Sugar is a recurring material in Chung’s installations. Not only does it represent the main product obtained through the hard work of the enslaved in plantations but also connects with a health disorder running through her family, diabetes. Her grandmother died while having her second leg amputated from gangrene triggered by diabetes. The artist cast her leg in sugar to give it as an offering to her.
This project ignited the artist’s love for the ephemeral nature of the material. Sugar morphs depending on the exhibition or storing climate conditions, changing the work itself and adding layers of meaning to the work. This prevents the works from being commodified and therefore, it prevents stories of Black trauma from being commodified.
Sink & Swim, installation view, 2013. Courtesy of the artist.
In this vein, Chung developed Sink & Swim (2013) during her Fulbright Scholarship to Mauritius where she lived for a year. This island located in the Indian Ocean shares a similar history of slavery, indenture servitude, and plantation economies. The artist cast liquor bottles out of sugar to reflect on the fishing traditions using bottles, developed by former enslaved people who became fishermen upon the abolition of slavery in Mauritius. The eventual melting of the bottles in the gallery space bridges the dematerialization of the artwork and the disappearing trade due to over-fishing.
Over time and unintentionally, the deep blue color of cyanotypes started permeating Chung’s practice. The artist became interested in exploring their expressive possibilities at a time when she was interested in stories bound to the ocean. She is particularly interested in stories about the movement of predator species that invade and destroy ecosystems. She explored the case Lionfish in her work Anthropocene (2014). Native to the Indian Ocean and western and central Pacific Ocean, the Lionfish was first detected in Florida waters in the mid-1980s and since then, its population has grown drastically to the point where the authorities of Caribbean islands are encouraging people to add Lionfish to their diet to manage the invasion and restore the autochthonous ecosystems.
From Sisters of Two Waters, 2018. Courtesy of the artist.
“I do want to honor the labor of those who labored before me.”
Golden hues also repeat throughout Chung’s works. In her series Crowning, the artist uses gold ink to elevate the women in the archival images of her collages. Equally, the cast sugar of her installations resembles pieces made of gold, paying homage to what is represented while, paradoxically, letting it go.
Chung’s process is slow, somewhat tedious. An unchosen process that allows her to meditate on labor. She is not interested in smooth sexy pieces, instead she prefers to leave her imprint visible, allowing for the weight of labor to be evident in the works. “I do want to honor the labor of those who labored before me,” she reflects, “I do want to do things taking care and time.”
You Broke the Ocean in Half to Be Here, Installation view, 2017. Courtesy of the artist.

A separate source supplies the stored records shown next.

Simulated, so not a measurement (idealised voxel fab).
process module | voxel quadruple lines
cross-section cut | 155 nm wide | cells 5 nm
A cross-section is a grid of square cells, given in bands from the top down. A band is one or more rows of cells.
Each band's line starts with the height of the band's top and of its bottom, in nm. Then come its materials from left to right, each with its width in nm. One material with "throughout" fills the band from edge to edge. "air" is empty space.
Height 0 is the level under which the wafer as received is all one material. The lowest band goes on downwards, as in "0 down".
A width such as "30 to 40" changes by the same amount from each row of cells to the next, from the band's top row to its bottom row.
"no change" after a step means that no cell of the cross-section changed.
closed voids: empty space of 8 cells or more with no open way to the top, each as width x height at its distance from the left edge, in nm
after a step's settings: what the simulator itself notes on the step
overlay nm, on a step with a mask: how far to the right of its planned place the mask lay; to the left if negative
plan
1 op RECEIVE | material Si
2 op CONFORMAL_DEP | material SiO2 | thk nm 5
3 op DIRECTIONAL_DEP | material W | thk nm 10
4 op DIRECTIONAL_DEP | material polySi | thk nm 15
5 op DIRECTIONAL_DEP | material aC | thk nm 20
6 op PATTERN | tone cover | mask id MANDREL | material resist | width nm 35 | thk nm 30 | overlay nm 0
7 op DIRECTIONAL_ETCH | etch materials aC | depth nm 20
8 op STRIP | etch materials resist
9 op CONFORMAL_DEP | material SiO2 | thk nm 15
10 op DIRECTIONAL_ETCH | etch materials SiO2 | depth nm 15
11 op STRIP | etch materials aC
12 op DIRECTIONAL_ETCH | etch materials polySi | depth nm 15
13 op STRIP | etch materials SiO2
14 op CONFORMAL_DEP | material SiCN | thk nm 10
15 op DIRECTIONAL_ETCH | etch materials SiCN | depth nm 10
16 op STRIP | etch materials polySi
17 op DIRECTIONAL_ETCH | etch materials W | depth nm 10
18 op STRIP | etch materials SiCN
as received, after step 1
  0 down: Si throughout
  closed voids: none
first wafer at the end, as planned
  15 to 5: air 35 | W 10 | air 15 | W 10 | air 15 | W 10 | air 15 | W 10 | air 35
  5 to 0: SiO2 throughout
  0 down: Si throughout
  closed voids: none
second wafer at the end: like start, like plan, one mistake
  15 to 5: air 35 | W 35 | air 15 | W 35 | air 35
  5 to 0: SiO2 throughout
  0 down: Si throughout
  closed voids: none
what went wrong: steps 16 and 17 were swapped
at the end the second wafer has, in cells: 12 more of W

Her latest project Petty Library (2024) was born in response to the unempathetic behavior of the school principal at her child’s school regarding how they handle racism. Completely changing the format and veering towards a socially engaged and participatory art practice, the artist asked people online to donate books by authors of color on any subject. Some of the titles included were A History of Me by Adrea Theodore and A Kids Book About Neurodiversity by Dr Laura Petix. Chung then stamped each of them with the phrase “Donated on behalf of [son’s name]” and, subsequently, were donated to the school’s library, for all children of color or children with diverse abilities to have access to reference materials.
In the current U.S. political climate, Chung considers it more important than ever to continue this line of work. One where the artwork and its hyperbolized significance, as we knew it, disappears. To the artist, the Petty Library felt like social justice work because led on something that engaged people and had an actual impact. “I would just like to be able to help people in a very real way,” she says. “And I think that the library gave me the opportunity to do that.”
Andrea Chung: Between Too Late and Too Early was at MOCA North Miami, Florida. U.S.A. until 6 April 2025.
Raquel Villar-Pérez is an academic, art curator, and writer, interested in post and decolonial discourses within contemporary art and literature from the socio-political Global South. Her research focuses on the work of women artists addressing notions of transnational feminisms, social and environmental justice, and experimental formulas of presenting these in contemporary art.